Forecasting
ability of a periodic component extracted from large-cap index time series
- Effect of outliers on the repetition function. M. J. O’Shea, Jour.
Forecasting
We present further details of our checks (the
third check of section 2 of our paper) for possible outlier influence on
the observed periodic term in the repetition function for the DJIA.
Initially we removed the years 1987 and 1998 which
contain the October 1987 crash in equities and the August 1998 collapse of
Long-Term Capital Management which Maberly and
Pierce (2004) suggested as a cause of the calendar anomaly. This is done by removing the
appropriate tk in Eq. (5). The repetition function for this case is
shown in FigureA6(b) and there is no significant change as compared to
Figure A6 (a) where we re-produce the original repetition function with no
years removed.
To identify outliers in a more systematic way we
removed years that had the largest change (increase or decrease) in the
DJIA in the range 1950 to 2014 by removing them from the sum in equation
(5). We choose to remove the years
associated with the three largest positive and the three largest negative
changes. This repetition function is shown in
Figure A6(c) and the periodic pattern is intact and similar to Figure
A6(a). Thus outliers as defined
above do not play a major role in producing this periodicity.

Figure A6. The repetition function for the DJIA
index (1950-2014) for selected circumstances. The tk of
equation (5) are set equal to the first business day of each year. a) The repetition function for the
time-span 1950-2014. b) Two outlier
years (1987, 1998) are removed, c) six outlier years (1954, 1958,
1966, 1974, 1975, 2008) are removed,
d) six outlier years (1987, 1989, 1997, 2001, 2002, 2008) are
removed from the sum in equation (5).
The vertical dashed lines indicate the yearly minima and the sloping
dashed lines are the trend lines, third term of equation (3).
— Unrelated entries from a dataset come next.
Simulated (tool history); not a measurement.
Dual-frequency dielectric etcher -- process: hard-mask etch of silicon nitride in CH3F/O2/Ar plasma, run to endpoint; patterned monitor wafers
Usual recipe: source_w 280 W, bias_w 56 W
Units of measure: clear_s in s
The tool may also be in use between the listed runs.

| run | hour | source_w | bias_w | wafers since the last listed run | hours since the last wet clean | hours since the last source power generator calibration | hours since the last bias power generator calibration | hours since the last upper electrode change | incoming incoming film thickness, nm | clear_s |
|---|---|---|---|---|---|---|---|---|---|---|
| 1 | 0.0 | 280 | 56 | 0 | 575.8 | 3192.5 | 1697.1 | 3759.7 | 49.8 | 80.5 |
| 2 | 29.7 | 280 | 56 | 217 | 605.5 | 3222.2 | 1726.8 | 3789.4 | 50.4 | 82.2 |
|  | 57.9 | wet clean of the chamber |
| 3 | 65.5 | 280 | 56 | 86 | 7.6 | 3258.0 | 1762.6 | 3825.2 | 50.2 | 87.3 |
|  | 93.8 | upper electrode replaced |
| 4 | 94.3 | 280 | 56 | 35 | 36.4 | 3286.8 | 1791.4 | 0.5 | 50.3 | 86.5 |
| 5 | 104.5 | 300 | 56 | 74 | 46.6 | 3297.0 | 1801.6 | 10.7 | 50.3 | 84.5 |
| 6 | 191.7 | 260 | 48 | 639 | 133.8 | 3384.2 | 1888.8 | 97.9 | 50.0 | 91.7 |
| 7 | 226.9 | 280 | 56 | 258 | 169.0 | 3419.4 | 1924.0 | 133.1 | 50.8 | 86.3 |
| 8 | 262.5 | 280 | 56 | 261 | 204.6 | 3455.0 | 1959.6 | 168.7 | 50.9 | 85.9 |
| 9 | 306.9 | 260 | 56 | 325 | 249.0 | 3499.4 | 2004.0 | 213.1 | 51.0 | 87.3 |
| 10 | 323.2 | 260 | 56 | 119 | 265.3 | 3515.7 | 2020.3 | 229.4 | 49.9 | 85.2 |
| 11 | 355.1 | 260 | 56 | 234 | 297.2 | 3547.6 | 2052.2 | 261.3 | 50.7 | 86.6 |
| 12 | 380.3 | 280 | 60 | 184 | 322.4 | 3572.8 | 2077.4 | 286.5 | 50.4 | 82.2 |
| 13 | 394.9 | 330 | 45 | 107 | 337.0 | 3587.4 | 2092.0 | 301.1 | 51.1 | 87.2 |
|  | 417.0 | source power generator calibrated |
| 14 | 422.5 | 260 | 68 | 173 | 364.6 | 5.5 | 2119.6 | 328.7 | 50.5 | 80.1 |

To test the robustness of the hypothesis that
outliers do not play a major role in producing the periodic term we define
outliers in an alternative way. The
distribution of percent changes in the form of a probability density
function (PDF) is first determined.
We have performed this analysis for three cases: looking at the
frequency of percent changes over one day, one month, and three months. As other workers have already shown (Gopikrishnan et al., 1998) we find that
each of these PDF’s is not a normal distribution and so deviations from a
normal distribution cannot be used to identify outliers. Plotting the PDF on a logarithmic scale
reveals approximate power law behavior of the tails as seen by other
workers (Gopikrishnan et al., 1998; Pan and Sinha,
2007; Mu and Zhou, 2010). For
the largest percent increases and decreases each of these PDF’s show some
deviation from a smooth curve. An
example for the case of the PDF for one-day changes is shown in Figure A7
and the largest deviations occur for price changes greater than or equal to
6.9 %. Thus we define all years that
contain a day where the change in price (increase or decrease) is greater
than or equal to 6.9 % to be outliers and these are indicated by the
labeled bracket.
These years are removed from the summation of equation (5) by removing the appropriate tk. Figure A6(d) shows the repetition function after removal of these
outlier years. The periodic term is
intact though somewhat reduced indicating these outliers are not the only
years that play a role in producing this pattern.

Figure A7. The
frequency of percent changes for a time interval of a day for the DJIA
index for the time-span 1950-2014. The increments of change in price are
one quarter percent and the plot is in a log-log form. The green squares are price increases and
the red triangles are price decreases.
Power law behavior is observed for large % changes as indicated by
the dashed line.
Gopikrishnan P, Meyer M, Amaral LAN, Stanley HE. 1998. Inverse cubic
law for the distribution of stock price variations. Eur. Phys.
Jour. B3, 139-140.
Maberly ED, Pierce RM. 2004. Stock
Market Efficiency Withstands another Challenge: Solving the “Sell in May/Buy
after Halloween” Puzzle. Econ Journal Watch 1, 29-46.
Mu G-H, Zhou W-X. 2010. Tests of Nonuniversality of the Stock Return Distributions in an
Emerging Market. Phys. Rev. E 82,
066103. http://dx.doi.org/10.1103/PhysRevE.82.066103
Pan RK, Sinha S. 2007. Self-Organization of Price Fluctuation
Distribution in Evolving Markets. Europhys. Lett.
77, 58004. doi:
10.1209/0295-5075/77/58004
Outlier
years identified in the range 1950-2014 using this alternative definition
are: 1987, 1989, 1997, 2001, 2002, 2008.